MUTUAL FRIENDS
“Look at my hands and my feet, that it is I myself. Touch me and see, because a ghost does not have flesh and bones as you can see I have." – Lk. 24:39
“I don’t think we have met. Where are you from?”
While I was waiting for my husband a few weeks ago at the Religious Education Congress, one of our Archdiocese’s Auxiliary Bishops came over and introduced himself to me. When I responded with the name of our town and parish, he proceeded to recount a vivid experience of the Sacrament of Anointing of the Sick that took place many years ago in our parish. His beloved seminary professor was at the center of the story.
Although he used no names, something about the story felt so familiar to me. I said, “I know that man. I altar served for him for 10 years. Everything I know about the real meaning of the Eucharist is from standing beside him. I felt him praying...Fr. Charles Miller….That’s him isn’t it?” For another 10 minutes or so we went back and forth each sharing fond memories and anecdotes of this powerhouse of a Vincentian priest. Before we parted ways, the Bishop commented on the vast number of lives (especially priests) that this man had influenced. We were struck by the sheer number of detailed memories of his lessons we both remembered even decades later. When Jason walked over to us, Bishop simply said, “Your wife and I have a mutual friend.”
In the last three weeks, I have returned to that conversation repeatedly and recognized it as an Easter moment. As we shared our memories that day, it didn’t feel like 13 years since Fr. Miller’s passing. I felt his prayerfulness and presence alive. I appreciated in a whole new way how his love for the Eucharist was infused in the world through the people he taught and formed. His life has continued to bear fruit long after he has gone to be with the One he loved so dearly.
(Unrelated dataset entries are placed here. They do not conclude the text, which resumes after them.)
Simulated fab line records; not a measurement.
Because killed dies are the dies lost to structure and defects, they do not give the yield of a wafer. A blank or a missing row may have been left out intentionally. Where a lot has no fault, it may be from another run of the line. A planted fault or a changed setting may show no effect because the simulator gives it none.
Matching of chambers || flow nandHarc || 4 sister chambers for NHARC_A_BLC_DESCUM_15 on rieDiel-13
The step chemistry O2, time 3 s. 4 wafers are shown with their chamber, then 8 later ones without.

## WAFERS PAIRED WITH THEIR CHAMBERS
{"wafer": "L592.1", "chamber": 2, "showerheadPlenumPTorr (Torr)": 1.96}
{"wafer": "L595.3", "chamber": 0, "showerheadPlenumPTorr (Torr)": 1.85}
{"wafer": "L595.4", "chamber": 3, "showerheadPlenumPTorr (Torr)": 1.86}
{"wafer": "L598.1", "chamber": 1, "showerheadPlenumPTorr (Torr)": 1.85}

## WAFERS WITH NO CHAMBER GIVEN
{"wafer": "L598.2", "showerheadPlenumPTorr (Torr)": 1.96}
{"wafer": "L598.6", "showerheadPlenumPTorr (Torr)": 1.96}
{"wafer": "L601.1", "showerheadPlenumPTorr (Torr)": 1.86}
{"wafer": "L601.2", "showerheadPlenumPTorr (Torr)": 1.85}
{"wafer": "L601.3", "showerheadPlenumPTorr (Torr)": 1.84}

I felt like the disciples on the road to Emmaus or the Apostles encountering the risen Jesus. We recognized our mutual friend in the powerful witness of his life. “Look at my hands and feet, that it is I myself.” It is truly the risen Christ, made tangible, made flesh in his witness. In all my years in faith sharing groups and on retreats, I never felt my “heart burning” in recognition of Christ quite this way before.
This Easter, I am still holding on to that burning.
Apostles on the way, pray for us. St. Vincent de Paul, pray for us. Fr. Charles Miller, pray for us.